Build resilient systems at scale
May 27–29, 2015 • Santa Clara, CA

How LinkedIn used RUM to drive optimizations and make the site faster

Ritesh Maheshwari (LinkedIn)
1:45pm–2:25pm Thursday, 05/28/2015
Location: Ballroom AB
Average rating: ****.
(4.62, 8 ratings)
Slides:   external link

Prerequisite Knowledge

Real user monitoring, basic JavaScript

Description

LinkedIn, like many web companies, uses PoPs (point of presence) to terminate TCP connections closer to end-users. This improves the content download time. In this talk, we describe techniques used by LinkedIn to better utilize PoPs through new RUM measurements and in-depth data analysis.

We analyze the following questions, and show how JavaScript code tied with RUM data can be used to help answer these questions and improve performance:

  • Given a set of PoPs spread across the world, which set of end users should be routed to PoP A vs PoP B?
  • What is a better strategy for PoP selection: DNS GSLB or Anycast?
  • Where should we build the next set of PoPs?
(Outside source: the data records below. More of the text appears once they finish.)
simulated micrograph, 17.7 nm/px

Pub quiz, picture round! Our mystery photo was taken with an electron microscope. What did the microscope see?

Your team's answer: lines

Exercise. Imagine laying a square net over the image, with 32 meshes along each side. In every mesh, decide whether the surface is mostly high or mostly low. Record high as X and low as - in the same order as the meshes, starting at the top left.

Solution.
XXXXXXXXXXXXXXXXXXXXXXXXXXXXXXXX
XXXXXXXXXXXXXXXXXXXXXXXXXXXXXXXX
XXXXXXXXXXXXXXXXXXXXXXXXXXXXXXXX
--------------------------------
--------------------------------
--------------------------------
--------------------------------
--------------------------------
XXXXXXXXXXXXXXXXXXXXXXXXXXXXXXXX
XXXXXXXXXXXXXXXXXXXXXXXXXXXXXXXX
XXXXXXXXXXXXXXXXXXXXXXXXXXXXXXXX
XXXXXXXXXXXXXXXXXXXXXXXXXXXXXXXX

This talk will cover the following topics:

  • How PoPs help in performance
  • Why accurate user-to-PoP assignment is important for performance
  • How to utilize your end-user browser sessions to emulate millions of “measurement agents” spread across the world
  • How to use the above technique, along with RUM data, to:
    • Measure which PoP is optimal for your end users
    • Analyze inefficiencies in DNS load-balancing techniques
    • Compare IP Anycast and DNS GSLB as PoP selection techniques
    • Decide where to build the next PoP from a candidate list of multiple geographic locations
    • Answer other relevant network performance questions
  • Why every web company should use RUM to drive performance optimizations

Attendees of this talk will learn how to utilize their (potentially millions of) end-user visits to do performance measurements, distributed across the globe, with results that are more accurate and realistic than synthetic measurements. Attendees will also be able to directly apply this knowledge to instrument RUM on their site, and use that data to make better optimization decisions.

In the end, we would like to encourage web companies to use RUM data from their users not only for performance monitoring but also to drive optimizations.

Photo of Ritesh Maheshwari

Ritesh Maheshwari

LinkedIn

Ritesh is currently a performance engineer at LinkedIn, working on making LinkedIn fast through network optimizations, RUM, and automation. Before LinkedIn, Ritesh was a performance engineer at Akamai, solving performance issues in Akamai’s global distributed network. Ritesh holds a Ph.D. in computer science from Stony Brook University, where he got passionate about performance while working on computer networks. Earlier, he finished his BTech in computer science and engineering from the Indian Institute of Technology, Kharagpur.

Comments on this page are now closed.

Comments

Randy Schnedler
05/28/2015 12:51pm PDT

Appreciate the quick response, Ritesh. I agree 90% is not wonderful, and the resolvers ignoring the TTLs can have more catastrophic results than just bad performance. Ultimately though, as you pointed out in the talk, the geolocation doesn’t matter and you just want to route each client to your front door via the fastest network path possible. There is clearly still room for improvement in various segments of the app design and delivery process.

Picture of Ritesh Maheshwari
Ritesh Maheshwari
05/28/2015 8:20am PDT

Hi Randy,

Thanks!

1. CDNs and many other major web companies usually run their own DNS. They then do some clever tricks to tie back each DNS query with a page view. These tricks can only be done if you have highly configurable DNS servers and access to a lot of data.

2. You are right that our location identification may be wrong as well. I do want to clarify that when I say Geo-IP mapping is poor, my standards are pretty high. They are actually close to 90% accurate most of the times. We can’t quantify it, but my guess it that most bad DNS-based PoP assignment happens due to bad resolver and (I forgot to mention this in the talk) resolvers not honoring TTLs.

Randy Schnedler
05/28/2015 7:37am PDT

Hi Ritesh. Nice presentation.

I am curious to know what the CDNs are doing to solve the problem of poor Geo-IP mappings.

Also, for your RUM data, how did you determine the country of origin for each client, given that the Geo-IP mapping databases are so poor?

Picture of Ritesh Maheshwari
Ritesh Maheshwari
05/27/2015 7:40am PDT

This talk will be a story of how LinkedIn utilized RUM and PoPs (Point of Presence) to improve network performance. Also, even though the description says “Javascript” and “RUM” knowledge is pre-requisite, I have updated the talk to be self-contained now and it does not need those pre-requisites anymore.

Picture of Ritesh Maheshwari
Ritesh Maheshwari
05/27/2015 7:32am PDT

I will be watching this space, so feel free to post any questions/comments!